Wednesday 25 June 2014

Post the Fifty-Fourth - looking back, looking forward

The post I promised yesterday before I got all existential.

This week, friends and fellow students in the year below at Warwick (as well as my contemporaries who took an extra year) receive the final results of their undergraduate degrees - which means that a whole year has elapsed since I got mine on 25th June 2013. With this in mind, this post has three purposes: to congratulate everyone on their achievements, to gaze back on that day which at once seems so close and so far away, and to evaluate the metaphorical distance I have travelled since then.

Here goes.

To all graduands of the Class of 2014, well done! You've made it - and now's the time to revel in your hard-earned success. Enjoy the elation!

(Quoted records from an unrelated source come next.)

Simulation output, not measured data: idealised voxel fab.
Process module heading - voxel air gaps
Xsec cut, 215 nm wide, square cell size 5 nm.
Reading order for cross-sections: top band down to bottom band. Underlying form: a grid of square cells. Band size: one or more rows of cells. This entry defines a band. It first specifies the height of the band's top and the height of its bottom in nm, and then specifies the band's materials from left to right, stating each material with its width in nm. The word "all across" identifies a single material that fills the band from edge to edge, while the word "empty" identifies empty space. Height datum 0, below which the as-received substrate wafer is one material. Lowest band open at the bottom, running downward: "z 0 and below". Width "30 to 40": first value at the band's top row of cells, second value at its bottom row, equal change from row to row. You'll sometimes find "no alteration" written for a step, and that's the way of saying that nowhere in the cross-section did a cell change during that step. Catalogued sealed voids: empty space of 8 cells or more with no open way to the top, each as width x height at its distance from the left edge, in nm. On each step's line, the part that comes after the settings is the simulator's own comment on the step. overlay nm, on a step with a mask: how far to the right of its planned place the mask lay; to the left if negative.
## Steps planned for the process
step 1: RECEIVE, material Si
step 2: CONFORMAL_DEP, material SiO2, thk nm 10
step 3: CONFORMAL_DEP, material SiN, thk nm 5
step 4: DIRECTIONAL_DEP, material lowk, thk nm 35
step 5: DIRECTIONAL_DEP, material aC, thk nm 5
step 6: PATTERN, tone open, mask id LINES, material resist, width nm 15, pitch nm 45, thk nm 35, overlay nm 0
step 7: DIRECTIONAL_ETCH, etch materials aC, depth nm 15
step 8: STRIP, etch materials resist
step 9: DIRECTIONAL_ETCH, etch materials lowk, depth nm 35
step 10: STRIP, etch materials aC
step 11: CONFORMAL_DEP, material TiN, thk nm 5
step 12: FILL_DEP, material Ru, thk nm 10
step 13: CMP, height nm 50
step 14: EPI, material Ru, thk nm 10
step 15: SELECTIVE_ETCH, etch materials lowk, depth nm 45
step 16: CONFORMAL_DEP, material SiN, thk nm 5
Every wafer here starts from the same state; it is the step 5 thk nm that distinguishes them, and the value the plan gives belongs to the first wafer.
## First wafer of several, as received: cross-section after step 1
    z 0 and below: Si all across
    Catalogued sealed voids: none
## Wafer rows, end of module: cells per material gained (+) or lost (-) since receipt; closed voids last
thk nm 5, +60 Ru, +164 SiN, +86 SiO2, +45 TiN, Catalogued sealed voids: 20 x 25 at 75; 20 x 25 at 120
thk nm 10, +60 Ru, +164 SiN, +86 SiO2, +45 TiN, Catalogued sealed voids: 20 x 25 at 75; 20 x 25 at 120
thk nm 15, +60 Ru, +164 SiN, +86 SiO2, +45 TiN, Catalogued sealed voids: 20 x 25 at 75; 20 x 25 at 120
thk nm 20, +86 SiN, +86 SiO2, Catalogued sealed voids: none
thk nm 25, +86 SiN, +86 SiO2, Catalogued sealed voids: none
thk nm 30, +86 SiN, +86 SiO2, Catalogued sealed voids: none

I remember being filled with a mixture of joy and disbelief. Where had those three years gone? But there was also an acknowledgement that it had been a long, hard slog and that all the work had paid off. Yet more paradoxes, I guess, continuing on from yesterday's theme - but I think that's the nature of time, because I have those dual emotions now. I can't quite fathom that it's been a year; yet so much has happened since then that I can't imagine it being any less.

I suppose these contradictions arise from the fact that I'm doing very similar things. I've been going to lectures and seminars, writing essays and now my dissertation. Yet although  they may be similar, they're not the same - because it's the second time around. In between these moments of parity there was a huge transition. I graduated, and I walked to do it, and whilst that marked an end it also marked a beginning.

A beginning of a life in which I have more confidence in myself, in both my physical and academic abilities, because I have proof of what is possible - but also because I no longer feel I need proof. I have no-one to convince but myself, and I think I'm finally coming to realise the truth of that statement, a year on.

So it's been time well spent, and I've lived every day to the full. It's just gone rather more quickly than expected...and that's okay. I can look back and smile and I can grin just as widely looking forward.

Hopefully I'll feel the same this time in 2015, with yet another degree under my belt, and hopefully my friends will too - whatever paths they take after their own results this week.